To limit the maximum current and voltage in the event of a short circuit.
Extra resistance between the power source and a surge protector limits the maximum peak voltage to the protected equipment. That was good advice.
Close to the breaker panel, the available short-circuit current is considerably more than at the end of a long run of wire. The resistance and the inductance of longer wires sometimes matters.
Years ago, I helped wire a commercial building. All the wire had been pulled, and all that was left was to install the duplex receptacles. Well, I started at the farthest point --at least 75 feet-- from the service entrance. Not knowing which breaker fed what, to shut off the power to each box I simply shorted the wires together to trip the breaker.
Well, that worked very well, until I came to a box that was only a few feet from the panel. When I shorted those wires, the current was so large that the flash temporarily blinded me. When I regained my sight several seconds later, I realized that my gloves were on fire. It did trip the 20A breaker; but when I reset it, I could tell from the feel that the contacts inside the breaker had arced and were nearly welded together.
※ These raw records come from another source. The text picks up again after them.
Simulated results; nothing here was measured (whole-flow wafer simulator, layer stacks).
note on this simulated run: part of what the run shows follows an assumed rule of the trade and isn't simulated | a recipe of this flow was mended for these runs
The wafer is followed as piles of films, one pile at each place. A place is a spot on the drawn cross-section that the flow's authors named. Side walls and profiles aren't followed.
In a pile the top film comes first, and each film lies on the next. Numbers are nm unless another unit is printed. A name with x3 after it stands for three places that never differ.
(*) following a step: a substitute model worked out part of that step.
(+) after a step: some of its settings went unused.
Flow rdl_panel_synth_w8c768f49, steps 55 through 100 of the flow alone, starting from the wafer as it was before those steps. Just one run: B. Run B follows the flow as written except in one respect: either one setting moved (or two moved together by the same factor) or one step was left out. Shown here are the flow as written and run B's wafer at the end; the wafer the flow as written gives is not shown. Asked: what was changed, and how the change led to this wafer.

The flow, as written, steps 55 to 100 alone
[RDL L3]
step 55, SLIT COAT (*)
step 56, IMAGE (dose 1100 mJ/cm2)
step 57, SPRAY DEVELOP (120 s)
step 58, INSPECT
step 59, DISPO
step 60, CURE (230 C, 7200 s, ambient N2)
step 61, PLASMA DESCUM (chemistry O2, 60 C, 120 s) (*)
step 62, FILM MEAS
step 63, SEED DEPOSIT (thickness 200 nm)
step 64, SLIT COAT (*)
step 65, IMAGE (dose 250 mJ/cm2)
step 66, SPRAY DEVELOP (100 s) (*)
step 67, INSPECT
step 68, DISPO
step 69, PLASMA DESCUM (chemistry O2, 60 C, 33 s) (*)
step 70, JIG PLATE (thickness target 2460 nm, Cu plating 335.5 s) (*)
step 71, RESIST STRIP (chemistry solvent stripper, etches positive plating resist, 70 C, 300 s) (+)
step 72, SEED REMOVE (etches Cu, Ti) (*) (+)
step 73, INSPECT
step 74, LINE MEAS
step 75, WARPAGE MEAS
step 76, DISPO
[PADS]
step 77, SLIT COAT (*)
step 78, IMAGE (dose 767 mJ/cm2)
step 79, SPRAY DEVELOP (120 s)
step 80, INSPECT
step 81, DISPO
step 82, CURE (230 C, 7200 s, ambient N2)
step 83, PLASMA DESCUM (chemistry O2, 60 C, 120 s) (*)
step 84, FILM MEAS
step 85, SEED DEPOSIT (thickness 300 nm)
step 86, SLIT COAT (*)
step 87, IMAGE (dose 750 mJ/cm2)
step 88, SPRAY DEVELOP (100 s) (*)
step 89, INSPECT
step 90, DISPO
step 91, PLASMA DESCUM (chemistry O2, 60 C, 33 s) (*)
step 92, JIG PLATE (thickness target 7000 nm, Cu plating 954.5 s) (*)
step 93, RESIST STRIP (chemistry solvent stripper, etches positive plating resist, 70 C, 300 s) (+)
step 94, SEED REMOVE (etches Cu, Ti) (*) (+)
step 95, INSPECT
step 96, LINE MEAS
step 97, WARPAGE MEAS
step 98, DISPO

Here's an excerpt from a Littelfuse PDF.
The apparent 'clamping' of the voltage results from the increased
voltage drop (IR) in the source impedance due to the increased
current. It should be clearly understood that the device depends on
the source impedance to produce the clamping. One is seeing a voltage
divider action at work, where the ratio of the divider is not constant
but changes. However, if the source impedance is very low, then the
ratio is low. The suppressor cannot be effective with zero source
impedance (Figure 2) and works best when the voltage divider action
can be implemented.
The longer the wires that ultimately power the surge supressor, the greater the source impedance. And the greater the source impedance, the lower the surge voltage will be at the protected equipment.